How to Prevent Container Candles from Tunneling

how to prevent tunneling

It’s All About the Wick

Container candles look better when they burn down evenly.  Sometimes though, container candles don’t burn down evenly and form a narrow tunnel.  Eventually the flame dies, leaving most of the candle unconsumed.  Why?   What is the remedy?

Sit down, pour yourself a drink and let’s chat about wick choices.

There are a few basic principles to keep in mind when choosing a wick:

  • diameter of the container
  • wax or wax blend
  • flame size

Diameter of the container

The wick size needs to match the diameter of the container.  You will find a very approximate guide under each of our two wick categories.  Choose a wick based on the diameter of your container, make a test candle and burn it.  This is called “testing the wick”.  You can only know whether you are happy with your wick choice by testing it in your container candle.

Wax or Wax Blend

Waxes have different levels of viscosity.  “Viscosity” refers to how thick or sticky a particular wax is when melted.  The viscosity of the melted wax will determine how it is sucked up the wick to feed the candle flame.

Match your choice of wick to the type of wax you use.  Use Candle Deli’s LX range of wicks for paraffin waxes.  Use Candle Deli’s VRL range of wicks for soy wax and beeswax.

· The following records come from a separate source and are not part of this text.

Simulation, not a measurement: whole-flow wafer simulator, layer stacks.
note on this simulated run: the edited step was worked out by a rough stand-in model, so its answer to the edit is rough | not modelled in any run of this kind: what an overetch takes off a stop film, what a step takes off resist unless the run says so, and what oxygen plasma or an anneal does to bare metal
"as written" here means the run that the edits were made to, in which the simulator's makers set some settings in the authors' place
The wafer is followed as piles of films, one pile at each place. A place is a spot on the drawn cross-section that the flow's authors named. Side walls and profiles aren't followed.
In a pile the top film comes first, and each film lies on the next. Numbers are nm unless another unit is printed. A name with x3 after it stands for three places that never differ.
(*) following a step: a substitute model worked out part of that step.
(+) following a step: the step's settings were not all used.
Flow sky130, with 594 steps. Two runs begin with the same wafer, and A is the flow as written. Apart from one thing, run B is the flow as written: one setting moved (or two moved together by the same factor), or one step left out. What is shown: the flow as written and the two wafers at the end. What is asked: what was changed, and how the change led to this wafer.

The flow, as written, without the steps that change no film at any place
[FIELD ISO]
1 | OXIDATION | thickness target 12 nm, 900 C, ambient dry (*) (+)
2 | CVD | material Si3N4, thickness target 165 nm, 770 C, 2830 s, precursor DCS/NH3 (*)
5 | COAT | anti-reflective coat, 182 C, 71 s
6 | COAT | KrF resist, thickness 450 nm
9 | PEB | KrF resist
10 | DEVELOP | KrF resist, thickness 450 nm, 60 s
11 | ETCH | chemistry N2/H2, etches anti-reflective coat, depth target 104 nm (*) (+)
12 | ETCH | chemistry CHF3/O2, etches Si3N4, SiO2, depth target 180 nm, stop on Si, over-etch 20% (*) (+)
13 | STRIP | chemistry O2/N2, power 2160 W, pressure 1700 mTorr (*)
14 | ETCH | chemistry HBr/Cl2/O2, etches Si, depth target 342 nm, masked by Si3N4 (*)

Test a variety of wicks if you use a wax blend.  For example, test both LX wicks and VRL wicks in a parasoy blend to see which works best in your particular wax blend.

Flame Size

Some people like a flame thrower, others prefer something more modest.   The bigger the wick size, the bigger the flame.  Bear in mind that an outsized flame is more likely to smoke, to produce soot and of course to burn down your candle quickly.


Let your candle burn for 1 – 2 hours when you first light it.